Washington State Farm Bureau Federation v. Reed

¶19 (concurring) —Although I entirely agree with the majority’s determination that sections 1 and 2 of Substitute Senate Bill (SSB) 6078 are exempt from referendum, I feel it is necessary to respond to one point that Justices Sanders and J.M. Johnson make in their dissents. They suggest that the secretary of state violated his statutory and constitutional duties to allow the petitioners’ referendum petition to circulate. These dissenters indicate that the secretary’s withholding of the referendum, for the reason that the measure to which it applied contained a so-called “emergency clause,” caused the referendum to fail because, in the words of one of the dissenters, “there is simply insufficient time remaining to obtain requisite signatures.” Dissent at 681 (Sanders, J.).

Alexander, C.J.

¶20 It is important to note that the time within which referendum petitions can be filed is very constricted. This is not due to any decision of this court or of the secretary of state. Rather, it is due to a provision in our state constitution which provides that “[Referendum petitions against measures passed by the legislature shall be filed with the secretary of state not later than ninety days after the final adjournment of the session of the legislature which passed the measure on which the referendum is demanded.” Wash. Const, art. II, § 1(d) (emphasis added). The plain fact is that referendum petitioners, even those armed with the full 90 days within which to obtain signatures equal to four per*680cent of the number of persons voting in the last gubernatorial election, are faced with a difficult task.

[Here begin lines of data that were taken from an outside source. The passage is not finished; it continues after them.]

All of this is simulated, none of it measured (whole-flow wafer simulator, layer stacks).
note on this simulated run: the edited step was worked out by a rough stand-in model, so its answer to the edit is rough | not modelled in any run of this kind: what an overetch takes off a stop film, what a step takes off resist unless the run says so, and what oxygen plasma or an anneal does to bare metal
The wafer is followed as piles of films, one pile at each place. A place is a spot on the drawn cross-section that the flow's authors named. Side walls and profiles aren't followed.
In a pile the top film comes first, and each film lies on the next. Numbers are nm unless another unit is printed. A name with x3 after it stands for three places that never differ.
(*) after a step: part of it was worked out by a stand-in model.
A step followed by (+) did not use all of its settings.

¶21 The question of whether the secretary of state can refuse to accept a proposed referendum measure for processing, and potentially let the time clock on it run out, simply because the act that the petitioners would submit to the voters contains an emergency clause, is a significant question that this court may find it necessary to address at some future time. It is not, however, necessary or proper for us to do so in the instant case because resolution of that issue is not required. I say that because the challenged sections of SSB 6078 are exempt from referendum. Thus, the aforementioned time limits set forth in the constitution have no application here. Consequently, whether the secretary of state wrongly withheld the referendum petition for all or a portion of the 90-day period is simply not material.

Fairhurst, J., concurs with Alexander, C.J.